3/4 cup Coconut Milk
1/2 cup Vegetable oil
1 cup Mango, chopped into fine pieces
1 cup Flour
1 cup Whole Wheat Flour
½ to ¾ cup Jaggery
1 tbsp Baking Powder
1 tsp Cardamom Powder or Essence
1 Egg
1/4 tsp Salt



Grease 12-muffin pan or line with paper cases. Preheat oven to 400 F.



Place all the ingredients except the mango pieces in a food processor jar fitted with the dough blade. Run the food processor for 2 minutes until the ingredients form a batter.



Blend the mango pieces into the batter and pour spoonfuls of the batter into the muffin moulds. Bake for 20 minutes.
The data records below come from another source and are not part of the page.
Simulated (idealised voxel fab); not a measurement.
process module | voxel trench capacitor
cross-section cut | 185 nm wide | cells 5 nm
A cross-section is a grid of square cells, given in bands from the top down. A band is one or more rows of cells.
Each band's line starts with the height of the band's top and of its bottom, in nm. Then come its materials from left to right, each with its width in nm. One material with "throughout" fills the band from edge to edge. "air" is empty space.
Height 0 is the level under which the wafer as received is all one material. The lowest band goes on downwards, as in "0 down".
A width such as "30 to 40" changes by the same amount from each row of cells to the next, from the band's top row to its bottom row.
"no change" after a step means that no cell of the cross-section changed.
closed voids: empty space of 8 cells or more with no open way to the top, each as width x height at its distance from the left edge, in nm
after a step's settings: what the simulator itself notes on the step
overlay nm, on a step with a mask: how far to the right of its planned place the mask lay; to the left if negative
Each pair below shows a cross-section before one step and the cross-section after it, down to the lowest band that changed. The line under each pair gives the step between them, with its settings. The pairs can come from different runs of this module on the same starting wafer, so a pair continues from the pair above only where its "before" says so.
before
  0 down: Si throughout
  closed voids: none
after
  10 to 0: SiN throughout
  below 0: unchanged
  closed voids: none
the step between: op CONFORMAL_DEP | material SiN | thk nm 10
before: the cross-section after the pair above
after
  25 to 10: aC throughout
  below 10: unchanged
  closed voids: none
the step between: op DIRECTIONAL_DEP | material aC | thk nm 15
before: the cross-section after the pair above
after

Muffins are a great breakfast on the go and going the whole wheat way is a healthy option too. Mangoes take them to a very different level. My namesake, Arundati of Escapades, is hosting this month's Weekend Breakfast Blogging # 22, the theme of which is Mango Madness. WBB is the brainchild of Nandita of Saffron Trail and I am happy to send these muffins to her.

June 19, 2007

Quick Mango Sandesh

No recipe here. I had gone to my parents' place for the weekend and my mother had already prepared chenna. So, I treated my family to Quick Mango Sandesh that I picked up from Nandita's blog. I was way too impatient to wait for the required time and so the pics that I took seem a little sloppy. But it must have set by now and my parents must be enjoying it.

Thanks Nandita!

June 15, 2007

Peach Litchi Mango Fizz


I am leaving for home tonight. Home, today, refers to my parents' home in Madras. Funny how I never thought of that place as home because I hadn't spent too much time there. I moved out of Madras a few months after my parents moved to this place. But over the last 11 years, I've spent more than 10 away, but that house sure feels like home.


I had a failed food experiment yesterday that S and I suffered through at lunch time and I wanted to do something to make it up to him. He's traveling today and when he gets back, I'll be sitting at home with my parents and I wanted to make a little something for him.


Stuff that I found in the fridge went into this dessert. It turned out quite tasty. I do hope S finds it and likes it. And I hope you all will too.


Ingredients:

2 Peaches, chopped

1 Mango, chopped

2 scoops Litchi Ice Cream

1/2 cup Sprite

Place the fruit and ice cream in a blender or liquidizer and blend to a paste. Add the Sprite and whip it for half a minute. This is ready to eat. I loved it. If I'd added a little more Sprite, I could have had it as a cool drink.

June 8, 2007

Mammidikaya Pulihaara (Raw Mango Rice)



Puliyodarai at my place is made just one way. Amma makes puli kachal and a podi to sprinkle over the rice. Whenever we are in the mood for yummy puliyodarai, Amma dishes it out. I love eating it with avial. That's one of my favourite combinations of "festival food". I've eaten Puliyogare in Bangalore that is semi sweet and has khopra (dried coconut) as part of it. I've eaten Puli saadam (Tiger Rice) at hostel.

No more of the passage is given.